/trans-fat

An FPGA Accelerator for Transformer Inference

Primary LanguageJupyter Notebook

trans-fat

An FPGA Accelerator for Transformer Inference

We accelerated a BERT layer across two FPGAs, partitioned into four pipeline stages. We conduct three levels of optimization using Vitis HLS and report runtimes. The accelerator implements a transformer layer of standard BERT size, with a sequence length of 128 (which can be modified).

Instructions

This repository is designed to run on a host node with at least two Xilinx u200s. The instructions provided are specific to the the Pitt CRC fpga-n0 node, however, they may be adapted as neded for other nodes.

Dependancies

The required dependancies can be loaded using the following commands.

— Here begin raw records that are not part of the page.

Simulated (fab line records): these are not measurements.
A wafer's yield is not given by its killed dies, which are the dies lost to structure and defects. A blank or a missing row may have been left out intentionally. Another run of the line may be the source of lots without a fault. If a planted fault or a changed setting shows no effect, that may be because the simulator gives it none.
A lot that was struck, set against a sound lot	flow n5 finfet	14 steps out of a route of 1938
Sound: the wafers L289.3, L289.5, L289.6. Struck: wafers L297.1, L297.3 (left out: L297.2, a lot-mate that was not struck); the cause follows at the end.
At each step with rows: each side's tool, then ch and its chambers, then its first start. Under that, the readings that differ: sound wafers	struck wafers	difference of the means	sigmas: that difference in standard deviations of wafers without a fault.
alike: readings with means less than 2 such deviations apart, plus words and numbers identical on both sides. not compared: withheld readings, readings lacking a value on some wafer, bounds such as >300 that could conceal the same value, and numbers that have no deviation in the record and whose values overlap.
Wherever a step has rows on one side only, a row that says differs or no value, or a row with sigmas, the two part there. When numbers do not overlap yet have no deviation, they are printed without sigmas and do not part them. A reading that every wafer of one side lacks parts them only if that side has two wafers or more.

module load xilinx/vitis/2020.2
module load libfaketime
source /opt/xilinx/xrt/setup.sh

Building

All building is performed in the fpga/ directory. Navigate there and enter the following command.

faketime 'last year' make all TARGET=<hw, hw_emu, sw_emu> VERSION=<0, 1, 2, 3> PART=<fpga1, fpga2, all> JOBS=<# of jobs requested>

If building for hardware the output artifacts will automatically be coppied into /builds/v#/fpga#/.

Running

To run all enter make test VERSION=<0, 1, 2, 3> PART=all in the fpga/ directory.

Individual fpga builds can be run directly using the host and executable in the desired builds/ directory.

Optimization Versions

v0

  • None

v1

  • Linear layer tiling
  • Buffering of input and output data
  • Unrolling of multiplication inner loops

v2

  • Transpose A matmul input
  • Cache line of A.T
  • Increase tile size in j dimension
  • Unrolling of computation in attention heads

v3

  • Stream DDR inputs/outputs in linear layers

Results

Version Latency (ms)
fpga1 fpga2 all
v0 4723.71 10950.90 15676.30
v1 274.98 120.91 397.45
v2 48.36 95.60 145.27
v3 35.03 71.76 110.99